By Jerry Burnell
Why isn't sodium or tin as valuable?
ANSWER: Gold is one of three precious metals, the others being Platinum and to a lesser extent silver. The main reason for their value is that they are rare. You can put all the gold ever found in a cube less than 150 feet. Not very big by today's standards. In a good gold mine, you have to move and refine ten tons of dirt or rock for each ounce of gold recovered. There are not many good gold mines in the world either.
The second property of a precious metal is that it has to be impervious to the elements. In other words it cannot rust, corrode, or be degradable by other elements. Gold is so inert that it is sometimes found in nature in the natural metal state in the form of nuggets. This allowed people in ancient times to take the natural nuggets and pound them together to form metal objects. Gold does not oxidize or corrode, so it’s shape will remain a thousand years from now if you do not ware it away.
Other properties making it valuable is malleability. You can literally beat on it and it tends not to crack. In fact gold can be hammered out so thin that light will pass through it. It has been hammered out thinner than tinfoil and applied to objects as "Gold Foil". Gold foil stays a highly reflective beautiful yellow color, lasting forever. There never has been a paint that will last and protect like gold foil. Gold was used to cover idols and temples raising its status even further.
Historically, only the affluent, churches, and governments could afford to own gold. It’s value was based on work. People worked to earn gold (or silver), virtually trading part of their lives for gold and its purchasing power. It quickly became impractical to carry large piles of gold, so governments took most of the gold and gave people promissory notes (money) representing a given weight in gold. Before the early 30’s you could take your money to the bank and get the same amount of dollars in gold coins.
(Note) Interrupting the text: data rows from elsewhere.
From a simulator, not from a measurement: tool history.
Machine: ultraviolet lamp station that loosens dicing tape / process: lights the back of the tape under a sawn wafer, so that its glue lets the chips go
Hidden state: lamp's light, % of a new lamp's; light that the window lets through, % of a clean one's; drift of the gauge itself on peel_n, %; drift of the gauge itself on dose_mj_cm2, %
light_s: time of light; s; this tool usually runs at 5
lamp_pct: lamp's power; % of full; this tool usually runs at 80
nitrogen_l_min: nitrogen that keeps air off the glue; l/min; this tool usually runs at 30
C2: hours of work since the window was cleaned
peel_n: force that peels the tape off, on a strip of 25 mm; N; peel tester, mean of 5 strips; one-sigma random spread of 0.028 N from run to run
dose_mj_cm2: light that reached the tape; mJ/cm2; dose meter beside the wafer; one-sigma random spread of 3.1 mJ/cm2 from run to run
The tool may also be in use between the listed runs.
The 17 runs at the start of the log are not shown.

Let’s talk about that beautiful yellow color. Gold just looks good and glorifies human skin colors. A fine craftsperson can form gold into small sculptures that can be worn, admired, and enjoyed. It can be fashioned into small sculptures that hold precious stones - jewelry. Because of its permanence, gold can be repaired and admired for many lifetimes. Thus you have precious jewelry, as opposed to costume jewelry, which is intended to wear with just one "costume" and then be discarded.
Today there are other new uses for gold. Gold transfers electricity with less resistance than any other metal on this earth. Extremely high-end electronics and computer components use gold wiring instead of copper for their circuitry. Gold does not corrode and it is used to plate or make fine electrical contacts. It is very reflective and is used in equipment that needs to not oxidize like laser chambers. Very thin layers cut down on light without changing its properties. Astronauts, pilots and high-end sunglasses are coated with gold to cut down on the intensity of the sun's rays. Extremely fine fabrics have gold threads because gold does not dull with time.
The value of gold will never go down. At a certain level of value, mines will shut down operations because production costs are higher than they can sell it for. Today, there are more uses for gold being found daily. The question is, “will we have enough gold to fulfill the demand in the future?” There has never been enough gold in the past to fulfill everyone’s desire. And there will not be enough gold to fill future demands. Gold is beautiful and it has very valuable rare properties which makes it so valuable.